There is no single answer for this question but it is easy to answer it depends on your workload.  Beginning from RHEL 4 (Completely Fair Queuing) scheduler is default for all RHEL flavors replacing default anticipatory scheduler and it is good change indeed as anticipatory scheduler was good only for slower disks and it did not go very well with swapping. 

  • But Oracle Enterprise Linux has chosen deadline scheduler as default scheduler for its kernel. Deadline scheduler tends to favor read more than than write unlike CFQ scheduler which treats both read/write as equal priority. And It is considered good for heavy read intensive operations like Data ware house databases but it can go good with OLTP databases also. I would recommend to tweak its disk write timeout attribute and read/write priority to be set equal. 

  • If you are using virtual machine then NOOP(no operation) scheduler is best for you as reordering and merging of disk I/O according to disk sectors etc all is taken care by your Virtual host in most of cases. Similarly NOOP is best for SAN storage for same reasons. Another advantages is NOOP scheduler works on basic elevator algorithm FIFO and consumes least CPU.

  • If you are using Solid sate disks also then NOOP is the only option to you if you are are on versions prior to RHEL 6.[ did not get opportunity to test it ]

I tested my 3 node RAC database test workload on virtual machines with three VDI disks on three different physical disks (equal read and write and I found CFQ and NOOP schedulers) doing better than Deadline and NOOP better than CFQ. But performance of CFQ was consistent more than NOOP. { ofcourse all three RAC nodes had same schedulers ]

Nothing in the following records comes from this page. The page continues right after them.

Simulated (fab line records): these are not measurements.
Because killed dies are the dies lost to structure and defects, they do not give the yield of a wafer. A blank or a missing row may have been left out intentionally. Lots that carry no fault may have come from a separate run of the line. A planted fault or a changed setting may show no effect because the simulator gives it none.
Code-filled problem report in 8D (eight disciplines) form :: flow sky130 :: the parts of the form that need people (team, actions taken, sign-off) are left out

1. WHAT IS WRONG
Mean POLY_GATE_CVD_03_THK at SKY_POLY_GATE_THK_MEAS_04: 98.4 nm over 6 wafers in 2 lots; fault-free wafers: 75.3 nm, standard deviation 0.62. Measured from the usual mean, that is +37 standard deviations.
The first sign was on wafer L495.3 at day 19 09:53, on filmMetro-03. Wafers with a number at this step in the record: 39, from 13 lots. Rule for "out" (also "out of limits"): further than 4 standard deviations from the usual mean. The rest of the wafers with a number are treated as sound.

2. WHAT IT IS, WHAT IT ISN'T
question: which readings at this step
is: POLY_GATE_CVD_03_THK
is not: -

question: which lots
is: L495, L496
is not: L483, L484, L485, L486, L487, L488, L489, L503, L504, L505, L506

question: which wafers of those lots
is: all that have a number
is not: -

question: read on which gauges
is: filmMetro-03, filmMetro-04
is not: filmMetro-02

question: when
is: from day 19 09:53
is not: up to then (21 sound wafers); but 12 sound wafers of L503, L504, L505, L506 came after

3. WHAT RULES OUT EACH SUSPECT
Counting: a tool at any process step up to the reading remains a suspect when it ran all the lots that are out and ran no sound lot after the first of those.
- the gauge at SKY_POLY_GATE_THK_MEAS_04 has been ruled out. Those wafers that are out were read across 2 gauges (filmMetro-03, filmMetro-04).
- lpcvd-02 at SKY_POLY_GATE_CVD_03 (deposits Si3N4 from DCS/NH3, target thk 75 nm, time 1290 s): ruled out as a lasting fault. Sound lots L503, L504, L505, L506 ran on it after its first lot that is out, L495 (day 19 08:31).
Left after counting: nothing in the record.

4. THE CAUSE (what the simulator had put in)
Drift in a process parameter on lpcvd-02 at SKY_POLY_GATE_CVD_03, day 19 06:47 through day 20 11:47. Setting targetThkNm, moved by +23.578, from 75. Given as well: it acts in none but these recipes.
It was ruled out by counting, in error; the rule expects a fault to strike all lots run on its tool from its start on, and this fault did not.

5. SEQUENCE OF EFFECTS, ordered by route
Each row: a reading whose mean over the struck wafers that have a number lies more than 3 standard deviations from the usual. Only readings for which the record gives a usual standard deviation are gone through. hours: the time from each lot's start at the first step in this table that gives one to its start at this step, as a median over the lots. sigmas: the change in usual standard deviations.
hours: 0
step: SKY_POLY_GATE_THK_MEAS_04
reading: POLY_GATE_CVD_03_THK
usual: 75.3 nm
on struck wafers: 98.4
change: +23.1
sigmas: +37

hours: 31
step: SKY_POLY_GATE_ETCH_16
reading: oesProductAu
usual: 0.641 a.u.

It is very easy to change scheduler just place elevator=cfq, or elevator= deadline or elevator=noop  or elevator=ancp in /etc/grub.conf file in kernel you want to boot with and reboot system.

#### snippet of grub.conf to  add elevator=deadline to use deadline I/O scheduler for all disks ###

title Red Hat Enterprise Linux Server (2.6.18-8.el5)
        root (hd0,0) 
        kernel /vmlinuz-2.6.18-8.el5 ro root=/dev/sda2 elevator=deadline
        initrd /initrd-2.6.18-8.el5.img
   Another option from RHEL 5 is you can change it on fly and for specific disks. COOL. so depending on different needs or disk types you can choose different scheduler for different disks. For e.g. if your Linux sever is running Apache server and databases both and both placed on different disks then you may use cfq for apache while deadline for Oracle database and noop for SSD disks.

e.g. If you want noop to be used for disk sdc then you can do this on fly as below:

 echo noop > /sys/block/sdc/queue/scheduler 

Similarly you check  value of above parameter to see what elevator is being used for specific disk device.

In nutshell you need to test system beginning with with theoretically good scheduler setting for each disks for your workload and decide which scheduler gives you best performance.